Wednesday 18 July 2007

Goodbye Zloty. Hello Koruna!

Last night, I said my sad goodbyes to the amazing city of Krakow. For the first time since leaving Adelaide, I was actually quite sad to catch that train. Krakow is a place full of history, culture, food and life. I will miss the Elvis puppeteer in the market square as much as I will miss the crazed old woman who would stand listlessly, motionless, two doors from our hostel. I will also miss Slavek, the hostel owner, but not for long - his day job, taking Poles on international tours, will lead him to having a beer with me in Melbourne in early October.

I continued the Jewish pilgrimage part of my holiday yesterday by visiting what was once the Krakow ghetto; an area cordoned off by the Nazis, which became the scene of a slaughter. Apparently 95% of Krakow's Jewish population was killed during World War II. I wasn't any more aware of this than when I walked up the stairs to visit what was Oskar Schindler's office, in an industrial area just outside the ghetto. That was in many ways more real, and more intense, than Auschwitz itself.

There were things I missed in Poland. My first experience of potato pancakes came on the train today, having continually missed my opportunities on 'traditional' food in the Jewish quarter. I also decided to eat with fellow hostellers in the Vegetarian restaurant, rather than rush to the nightly Chopin concerts. However, I ate zurek (white borscht) and pierogi, and washed is down with apple juice flavoured with garlic, chives and cinnamon. So I think I made the right choice.

This morning's train was amazingly pleasant, considering the horrendous experience between Berlin and Krakow. This train was separated into compartments, where I spent much of my trip talking to an Australian girl whose name I am sure I never discovered. I wonder if the fragile, doll-like Czech girl beside us could speak English, and what she might have thought of our conversation. The best part of the train, however, was clearly the 'restaurant'. Most European trains have a small cafe, serving bad filtered coffee and month-old muffins at hyperinflated prices. This train, however, had a sit down restaurant, where we were led to a table and handed menus. Potato pancakes were followed by a huge omelette on a bed of baked potatoes. When an impatient, middle-aged man approached the cook, he was sternly but happily told, 'This is a restaurant! This is not KFC!'

It was a carriage on a Poland to Czech train.

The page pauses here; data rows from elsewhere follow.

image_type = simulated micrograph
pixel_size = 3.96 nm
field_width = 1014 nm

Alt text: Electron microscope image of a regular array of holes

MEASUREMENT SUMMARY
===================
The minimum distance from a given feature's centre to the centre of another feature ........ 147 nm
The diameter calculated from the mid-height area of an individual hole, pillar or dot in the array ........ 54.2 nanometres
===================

At least it wasn't the night train, where I'm told many people have had their belongings stolen by enterprising thieves using sleeping gas to ensure their victims don't wake while their compartments are emptied. My fellow Krakow-Prague travellers, however, chose the night train, and when I went up to see them asleep in our dorm room, I found the only thing that went missing were John's tennis shoes. Which are still in a dorm room at the Ars Hostel.

And so I'm in Prague. This makes it eight countries in less than three weeks. And about eight hours sleep in three days. As my anonymous fellow traveller and I agreed somewhere in the Czech countryside over our non-KFC delightes - we're really not on holiday. But then, I am in Prague.